4.15.2009


This photo is my mother's family. Left to right are: Bonnie, Ethel (holding Dan), my mom Juanna Beth, Dick, and Jimmy.

I don't know very much about my grandfather Dick Carson, because he died in an accident at age forty. I know that my grandma Ethel was teaching school and she saw him ride up on his horse and get a drink at the old pump. She told a friend, "I'm going to marry that man." She had never met him, but she did end up marrying him.

My grandma was one of 12 kids, and grew up in the Great Depression. The whole family left Nebraska and traveled on an old truck with a house built on the back of it, out to Oregon. After a time of not finding work, my grandma hitch-hiked back to Nebraska, because she had a teacher's certificate from the state of Nebraska, and knew she could get a job there. Without that decision, I would never have been born in Nebraska, if at all.

Grandma lived in her own house on the ranch until age 88. She would drive her Plymouth Belvidere the thirty miles or so down to our place on Saturday evening. My mom would set her hair in rollers and she'd stay for church on Sunday and enjoy the afternoon with us. Grandma was a singer and a song-writer. She wrote over 80 original songs and would sing them in church for specials occasionally.

When she could no longer remember how to get to our house (she ended up in Burwell one time, and a guy called mom to come get her), she moved in with us. It was fun to have her help us with things like cutting up beans from the garden for canning. She would have liked to fold the laundry, but I remember she always folded the underwear in quarters instead of halves. My little sister Karmen proclaimed herself the laundry-folder and would not let Grandma help, because she put the clothes on the wrong stacks and folded them funny.

Some of her frequent sayings were: "Ooh, what are we havin'?" when it was time for a meal. She would ask if there were anything she could help with in the kitchen, and then say, "Oh, well. I'll just set the table." She liked to drawl, "Well, I'll be horn-swoggled!", she called our couch the "davenport", and our vacuum cleaner was the "sweeper". She loved to eat, and loved church dinners. She would always bring tuna-salad sandwiches and Chips Ahoy cookies and crunchy Cheetos. She would take some of everything, especially the desserts, but she always stayed trim and very healthy. In later years, she started to hunch forward a little bit, but she always got around pretty well, and never complained about much. I think she had worked so hard her entire life, she was all grit and muscle.
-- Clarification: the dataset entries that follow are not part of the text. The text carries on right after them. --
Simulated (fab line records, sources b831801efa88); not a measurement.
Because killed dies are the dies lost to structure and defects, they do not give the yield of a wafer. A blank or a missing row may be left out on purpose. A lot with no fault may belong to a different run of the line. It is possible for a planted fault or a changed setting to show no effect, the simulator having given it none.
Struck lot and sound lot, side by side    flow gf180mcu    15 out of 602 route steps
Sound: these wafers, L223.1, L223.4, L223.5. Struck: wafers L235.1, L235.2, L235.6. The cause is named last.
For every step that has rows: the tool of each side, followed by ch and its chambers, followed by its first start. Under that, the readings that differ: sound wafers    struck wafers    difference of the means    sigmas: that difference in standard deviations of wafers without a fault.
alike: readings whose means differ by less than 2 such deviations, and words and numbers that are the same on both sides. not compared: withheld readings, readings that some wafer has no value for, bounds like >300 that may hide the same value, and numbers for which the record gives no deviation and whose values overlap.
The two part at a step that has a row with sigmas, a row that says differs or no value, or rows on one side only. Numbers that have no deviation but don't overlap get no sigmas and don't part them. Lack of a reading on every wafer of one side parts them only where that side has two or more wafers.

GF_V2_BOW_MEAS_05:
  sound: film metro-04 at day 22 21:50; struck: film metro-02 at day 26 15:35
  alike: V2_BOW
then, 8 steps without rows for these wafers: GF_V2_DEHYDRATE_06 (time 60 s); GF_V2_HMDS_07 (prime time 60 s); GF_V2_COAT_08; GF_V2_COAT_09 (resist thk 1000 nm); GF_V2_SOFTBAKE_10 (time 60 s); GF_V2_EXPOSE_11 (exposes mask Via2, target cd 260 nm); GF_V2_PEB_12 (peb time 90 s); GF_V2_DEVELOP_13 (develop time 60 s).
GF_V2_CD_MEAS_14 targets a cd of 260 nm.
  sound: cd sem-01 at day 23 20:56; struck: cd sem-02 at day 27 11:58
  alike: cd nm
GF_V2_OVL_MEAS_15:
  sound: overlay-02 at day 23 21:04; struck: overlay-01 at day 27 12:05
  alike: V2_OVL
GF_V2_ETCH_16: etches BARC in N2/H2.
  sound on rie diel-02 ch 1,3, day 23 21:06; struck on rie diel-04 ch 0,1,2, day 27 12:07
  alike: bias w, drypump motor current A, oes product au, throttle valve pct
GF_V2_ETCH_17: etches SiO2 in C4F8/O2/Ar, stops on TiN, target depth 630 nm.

Grandma's favorite color was blue. Our hired hand wore a baseball shirt that was white with blue sleeves and a blue number on the front and back. Grandma was eyeing him across the table one night at supper and said, "Glen, when you don't want that shirt anymore, you give it to me. I just love that color." We all laughed, but the next day he showed up with that shirt all washed and neatly folded in a bag for her. Mom was chagrined, but he insisted that Grandma should have it.

Grandma loved to cut up and have fun, and never got past the age of flirting. She would make faces and say funny things just to get everyone to laughing, and was always the life of the party. In church, she always sang alto and never missed a note. In her eighties, she could pick out the melody of any song on the piano, playing all by ear.

Grandma was wonderful and I miss her very much.